35 thoughts on “Free-For-All May 2013”

  1. What do you think of the weather?
    I can’t recall an april in md that ended as cool as this or the
    may snow storm nearer you that just looks unreal, any thoughts on that?

  2. I am in sight of the Harpers Ferry Gap, in Md. We have had just awesome blue skies and cool upper 60s lower 70s. My lawn has never looked so green.
    I fear the crazy weather will cause flooding and other unpleasantness.
    If I could ship some of this your way I would.
    Listening to Tisassa (audible books), very enjoyable.
    Thanks for that,
    Ed

  3. No, the problem is that an egg that is perfectly hard boiled has not actually gone hard yet. You need to let them rest, like steak. Unlike steak, you can’t tell when they’re *nearly* done, so you have to cook them until you think they could be almost ready, and then let them rest just long enough at the right temperature until they are actually done.

    And then you can open them, and find out that they are eggs from Hungarian chickens, so you should have done all your calculations in metric and assuming you were at least 78 meters above sea level, and they are still runny inside.

  4. I got in a lot of trouble once with my uncle for improperly boiling his eggs. He said three minute eggs. So I cooked the eggs for three minutes. If he wanted three eggs cooked for one minute, he should have specified.

    And at least your dog pees outside. After about a week of being in the house my dog refuses to go out. Even if we pick him up and put him outside he refuses to go. He just stares at us as if it were the height of animal cruelty to subject him to peeing out of doors. He’ll then try his best to pee in our shoes when we let him inside again.

  5. Boiling eggs is really easy….you don’t have to know *exactly* when the water boils, but being near enough to the pot to hear the bubbling start is advisable.

    I assume the similar techniques you read about were variations on eggs in water/heat to boiling/cover, remove from heat, wait 20 minutes and then drain hot water and put eggs in ice water for 10+ minutes?
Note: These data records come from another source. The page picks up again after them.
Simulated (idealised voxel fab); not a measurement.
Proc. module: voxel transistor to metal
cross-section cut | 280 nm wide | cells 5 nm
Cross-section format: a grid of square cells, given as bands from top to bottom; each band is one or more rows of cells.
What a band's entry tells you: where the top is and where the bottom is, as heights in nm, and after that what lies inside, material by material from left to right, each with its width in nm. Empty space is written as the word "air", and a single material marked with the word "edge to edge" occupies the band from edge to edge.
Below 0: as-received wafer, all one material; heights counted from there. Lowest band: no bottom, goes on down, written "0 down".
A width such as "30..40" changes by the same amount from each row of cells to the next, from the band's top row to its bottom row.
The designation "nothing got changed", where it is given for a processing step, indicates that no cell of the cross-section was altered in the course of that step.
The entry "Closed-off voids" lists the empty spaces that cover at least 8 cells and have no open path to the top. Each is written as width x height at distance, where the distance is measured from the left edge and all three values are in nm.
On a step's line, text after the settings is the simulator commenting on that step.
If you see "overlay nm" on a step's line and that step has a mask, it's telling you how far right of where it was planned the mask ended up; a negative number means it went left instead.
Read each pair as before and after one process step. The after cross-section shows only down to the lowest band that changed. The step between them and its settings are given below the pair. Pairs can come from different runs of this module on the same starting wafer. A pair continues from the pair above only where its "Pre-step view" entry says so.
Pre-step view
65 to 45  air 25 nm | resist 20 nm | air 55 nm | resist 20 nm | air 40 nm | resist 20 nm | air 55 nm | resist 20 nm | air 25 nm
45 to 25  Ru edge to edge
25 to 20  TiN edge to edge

    If not, that technique is pretty fail safe, and fairly forgiving…it’s OK to wait more than 20 minutes, it’s OK if you let the eggs boil a short while until you cover and remove from the heat….I never get the runny eggs that Jeff speaks of, and I usually don’t get the green edges around the yolks either..

    And as for weather, I’m spoiled. We’ve been having high 80’s for a bit now. Loving it. :)

  6. > …you don’t have to know *exactly* when the water boils,
    > but being near enough to the pot to hear the bubbling start is advisable.

    This smacks of impiety.

  7. Well, if you aren’t *watching* the pot, it *can* boil….or maybe I’m just an egg heretic?

    At least I can have all the perfectly hard cooked eggs I want. hehe

  8. If the pot boils when you’re not watching it, how do you know it boiled?

    If the egg is perfectly cooked, how can you eat it?

    Perfection can not be achieved, merely sought. Because Hegel.

    Perfect barbecue, on the other hand, merely requires a Texan.

  9. Frying eggs on a barbecue with the lid on forms part of a complete Sunday breakfast.

  10. I like how these comments are mainly about eggs.

    Sometime a few decades ago, someone won a prize for working out how to cook a hard-boiled egg while using the least amount of energy. You put the eggs into slightly salted water, wait for the water to bubble, then turn off the heat and wait for one minute, then take the eggs out of the water and wait one minute, then eat them. I tend to use this method just because it is easy to remember, and cooks the eggs okay. I guess if you want them less or more hard you can change the amount of salt in the water.

  11. My method of cooking is very imprecise.

    Hard-boiled eggs? You put them in the pot, cover with water and boil them until they’re almost done and remove from heat. I couldn’t possibly tell you how long because I just remove them “when they’re almost done”.

    Baking bread? I make the dough, I rarely use measuring cups and let it rise until its ready then shale it let it rise again and pop it in th oven until its done.

    I could go on and on, basically I was taught to improvise*,to know what I was aiming for and to cook things ” until they are a done”.

    Everyone loves my cooking. The problem is I am often asked for recipes but as I rarely make things the same way twice I’m at a loss. Cookbooks are wonderful, but for me the recipes are guidelines, meant to be a jumping off point.

    All of this makes my scientist husband crazy. He treats recipes as if they were handed down from Mt. Sinai. He approaches baking as though it were a science. He is also an excellent cook, but is horrified when I throw things together and a complex meal with fresh baked bread and a pie hit the table despite my imprecise methods.

    This is my only super power, the ability to see that things will fit together. Useful for cooking and also for buying furniture or appliances without measuring the spaces they will go because I can always tell if they will fit. Oh, and parallel parking, if the fate of the universe ever depends on parallel parking I totally have us covered.

    *the first recipe I called home for many,many years ago was for a favorite chicken dish my mom makes. Here is her response: Buy some chicken, whatever parts you like, and mix whatever you have around the place to make a nice sauce then put them in the pan, cover with the sauce and cook them in a hot enough oven until they’re done.

  12. “Chapter 13 of Hawk is done in draft form, now onto 14 and I’m feeling cautiously optimistic about the story working out. We’ll see.”

    Hot damn! Just four more chapters to go….

  13. I’ve looked at such sites – which ignored the fact that water boils at different temperatures at different altitudes.

  14. When I tried to think of something to say anything, I could not think of anything….always happens that way!

  15. Howard – That’s exactly why one has to factor in the minimum altitude of the point of origin of the chickens. And in the proper measurement scale.

    Because otherwise, terrorism and runny eggs. With side of hegelian hash.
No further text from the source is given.